Hacker News new | ask | show | jobs
by throw345hn 2102 days ago
Could you suggest resources (books, articles, videos, moocs or others) to learn good database design. I am picking up skills about sql but want to better understand and learn about databases. As someone who doesnt have that background, a lot of the times I am just googling for stuff and just trying out bits and pieces.
5 comments

Apparently there's a 4th edition coming, but if you like the form-factor of a book-length text I'd throw a recommendation to "Database Design for Mere Mortals"[1]. I read the 1st edition from the late 90's, but I'd imagine it's still just as good. It approaches database modeling from a practical non-technical perspective, and I found it helped me learn data modeling in a software-agnostic manner, and later to influence how I talked to non-technical audiences about data modeling. I'm really glad to have found it early in my career.
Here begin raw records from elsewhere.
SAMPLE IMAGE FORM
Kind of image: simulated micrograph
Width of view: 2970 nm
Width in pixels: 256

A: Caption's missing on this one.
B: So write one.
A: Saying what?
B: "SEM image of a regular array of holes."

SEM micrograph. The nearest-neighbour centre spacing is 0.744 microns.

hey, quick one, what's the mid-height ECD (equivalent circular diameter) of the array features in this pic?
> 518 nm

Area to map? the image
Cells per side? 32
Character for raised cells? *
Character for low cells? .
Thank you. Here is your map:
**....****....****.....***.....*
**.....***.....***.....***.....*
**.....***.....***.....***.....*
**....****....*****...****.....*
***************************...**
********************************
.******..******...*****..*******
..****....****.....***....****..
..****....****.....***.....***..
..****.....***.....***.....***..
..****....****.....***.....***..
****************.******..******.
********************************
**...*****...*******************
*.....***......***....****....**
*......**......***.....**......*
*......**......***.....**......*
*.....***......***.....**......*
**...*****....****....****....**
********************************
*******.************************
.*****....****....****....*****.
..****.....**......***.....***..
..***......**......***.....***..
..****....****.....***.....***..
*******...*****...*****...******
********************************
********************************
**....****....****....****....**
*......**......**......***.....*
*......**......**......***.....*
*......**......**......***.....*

I will echo what others have said. Data modeling is a force-multiplier type of skill. Combine it with a reasonable understanding of SQL and you can return a lot of value very quickly.

[1] https://www.amazon.com/Database-Design-Mere-Mortals-Hands/dp...

Not required, but knowing a little relational algebra helps queries make a lot more sense. A lot of the features like constraints and indices are very thin veneer over the underlying concepts.

At the other end of the spectrum, once you can write a few basic queries check out something like SQL Murder Mystery https://mystery.knightlab.com/

This one is super-fun and lets you practice some basic to low-intermediate skills.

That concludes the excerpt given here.